Journalist and photographer Wudan Yan went on vacation in May with about $5,000 in outstanding invoices for her work from three different publications yet to be paid. She didn’t think it would be a problem, until she came back to find that they hadn’t paid her.
So, Yan did what any good journalist would do: reported on how they tried to dodge her late fees and exposed the harassment she faced after attempting to collect the money owed to her by these publications.
Though she didn’t name the publications, the stories were still stunning. One publication refused to honor their own contract, which said they would pay within 30 days, opting to pay her what they owed her past the deadline, but not the late fee. It took quoting NYC’s Freelance Isn’t Free Act and another invoice for the late fee before she got paid. Even then, the company said they paid the fee to settle the matter “amicably” rather than acknowledging that a late fee is a standard practice for things not paid for on time.

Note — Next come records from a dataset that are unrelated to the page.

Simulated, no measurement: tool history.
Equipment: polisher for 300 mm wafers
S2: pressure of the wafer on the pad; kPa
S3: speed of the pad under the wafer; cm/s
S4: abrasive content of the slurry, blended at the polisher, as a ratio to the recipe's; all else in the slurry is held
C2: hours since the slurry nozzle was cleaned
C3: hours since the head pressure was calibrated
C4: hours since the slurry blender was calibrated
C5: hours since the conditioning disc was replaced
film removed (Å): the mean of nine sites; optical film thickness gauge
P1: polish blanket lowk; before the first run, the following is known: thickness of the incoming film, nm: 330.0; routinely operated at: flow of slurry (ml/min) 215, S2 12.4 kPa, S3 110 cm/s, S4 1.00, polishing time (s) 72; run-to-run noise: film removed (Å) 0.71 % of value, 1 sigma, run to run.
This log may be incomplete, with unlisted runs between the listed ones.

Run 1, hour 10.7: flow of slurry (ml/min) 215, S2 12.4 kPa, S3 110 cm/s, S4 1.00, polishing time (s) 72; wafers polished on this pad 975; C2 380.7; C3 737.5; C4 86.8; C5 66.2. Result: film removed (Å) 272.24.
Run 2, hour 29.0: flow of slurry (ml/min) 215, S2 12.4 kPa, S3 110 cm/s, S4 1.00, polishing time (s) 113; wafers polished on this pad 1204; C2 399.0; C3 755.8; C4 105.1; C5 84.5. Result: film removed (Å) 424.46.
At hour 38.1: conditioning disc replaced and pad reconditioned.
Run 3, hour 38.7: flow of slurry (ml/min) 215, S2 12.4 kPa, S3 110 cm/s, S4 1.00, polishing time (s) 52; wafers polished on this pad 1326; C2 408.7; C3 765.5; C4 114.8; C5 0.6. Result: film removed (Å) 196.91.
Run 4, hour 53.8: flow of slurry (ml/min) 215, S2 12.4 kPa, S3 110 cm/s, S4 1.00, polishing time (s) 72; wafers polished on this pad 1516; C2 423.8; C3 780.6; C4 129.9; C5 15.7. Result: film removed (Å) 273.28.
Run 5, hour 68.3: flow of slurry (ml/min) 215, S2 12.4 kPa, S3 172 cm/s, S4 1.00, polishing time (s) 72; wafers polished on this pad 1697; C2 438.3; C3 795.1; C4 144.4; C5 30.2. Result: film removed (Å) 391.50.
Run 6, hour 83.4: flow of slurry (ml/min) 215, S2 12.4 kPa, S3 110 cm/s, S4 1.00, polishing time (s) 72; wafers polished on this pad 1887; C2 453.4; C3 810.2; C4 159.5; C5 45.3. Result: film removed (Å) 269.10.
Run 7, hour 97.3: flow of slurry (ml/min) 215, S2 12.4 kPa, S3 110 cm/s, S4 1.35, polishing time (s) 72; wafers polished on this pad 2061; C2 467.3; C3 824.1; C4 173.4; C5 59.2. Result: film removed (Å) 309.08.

It’s quite frustrating as a freelancer when companies pull this sort of behavior. Most landlords won’t waive a late fee because your clients didn’t pay. Banks don’t hesitate to add late fees for missed credit card payments (I had a bank shut down my card after I missed one payment in one decade). Freelancers are no different, and timely payment should be the norm, not the exception.
Yan notes that from this experience, one of the things that was most helpful was the “whisper network” that fellow freelancers shared among each other about which publications pay on time and which don’t.
Yan shares a few more horror stories from the other publications, and though she was able to recoup her money in this case, there are many times when others don’t.